Introduction⌗

λ calculus is a system for expressing computation, terms of which are built using the following rules:

Abstraction: λx. X - an anonymous function definition.
Application: (X Y) - applying a function X to the argument Y.
Variables: x - a bound or free reference.

The following operations are commonly performed on λ terms:

α conversion: λx. A[x] → λy. A[y] (renaming bound variables in an expression).
β reduction: ((λx. A[x]) B) → A[x := B] (substitution).
η conversion: f → λx. (f x) (adding abstraction).
η reduction: λx. (f x) → f (removing abstraction).

Elementary examples⌗

Consider the following sequence of operations aiming at providing the normal form of the initial term:

(((λx. (λy. (λz. ((x z) (y z))))) (λx. (λy. x))) (λx. (λy. x)))

α => (((λx. (λy. (λz. ((x z) (y z))))) (λX₀. (λy. X₀))) (λx. (λy. x)))
β => ((λy. (λz. (((λX₀. (λy. X₀)) z) (y z)))) (λx. (λy. x)))
β => ((λy. (λz. ((λy. z) (y z)))) (λx. (λy. x)))
α => ((λy. (λX₁. ((λy. X₁) (y X₁)))) (λx. (λy. x)))
β => ((λy. (λX₁. X₁)) (λx. (λy. x)))
β => (λX₁. X₁)

(λX₁. X₁)

Some terms do not have a normal form. For example, the term Ω = (λx.x x) (λx.x x) can be β-reduced infinitely.

Preliminary considerations⌗

I started implementing the λ-calculus evaluator with the symbol table. The symbol table could contain many useful pre-defined terms, but for the purposes of this article, I will limit it to Church terms for true and false. Other terms could be easily added.

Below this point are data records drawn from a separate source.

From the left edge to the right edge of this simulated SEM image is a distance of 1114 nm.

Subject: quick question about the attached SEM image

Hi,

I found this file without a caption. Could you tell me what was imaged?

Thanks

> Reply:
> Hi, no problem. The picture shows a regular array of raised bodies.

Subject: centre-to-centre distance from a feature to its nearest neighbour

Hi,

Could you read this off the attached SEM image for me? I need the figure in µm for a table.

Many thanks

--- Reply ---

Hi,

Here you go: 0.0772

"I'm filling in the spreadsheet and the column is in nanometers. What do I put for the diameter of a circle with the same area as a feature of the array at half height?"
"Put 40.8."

I begin my implementation with some variable shuffling to ensure that the default symbol table is loaded if an alternative has not been supplied. I also reset the values of system variables ⎕IO and ⎕ML:

lam←{
    ⎕IO⎕ML←1 1
    ∆d←⍪('true' ('Lam' (,'t') ('Lam' (,'f') ('Var' (,'t')))))
    ∆d,←('false' ('Lam' (,'t') ('Lam' (,'f') ('Var' (,'f')))))
    ⍺←∆d⋄∆t←⍺
}

The next step is defining functions to insert and remove a value from the symbol table. Insertion is trivial:

⍺←∆d⋄∆t←⍺⋄∆hi←{∆t,←⍺⍵}

Removing entries from the symbol table involves finding the index of the entry and then, using ↑ and ↓, ignoring the removed column when reassigning the table:

⍺←∆d⋄∆t←⍺⋄∆hi←{∆t,←⍺⍵}⋄∆hr←{∆t∘←((∆t↑[2]⍨¯1∘+),∆t↓[2]⍨⊢)⍵⍳⍨,1↑∆t}

I define a few helper functions. Raising an error and hashing an array:

err←{⍵⎕SIGNAL 8}
hash←{{1e10|⍺+31×⍵}/128+1(220⌶)⍵}

The array hash method uses the I-beam 220 (to serialise the array to a signed byte array), the array is turned into an unsigned array to improve the characteristics of the hash function. The hash holds an accumulator, to which the product of the next input and a small prime number (31) is added. The operation is performed modulo 1e10 to avoid overflows.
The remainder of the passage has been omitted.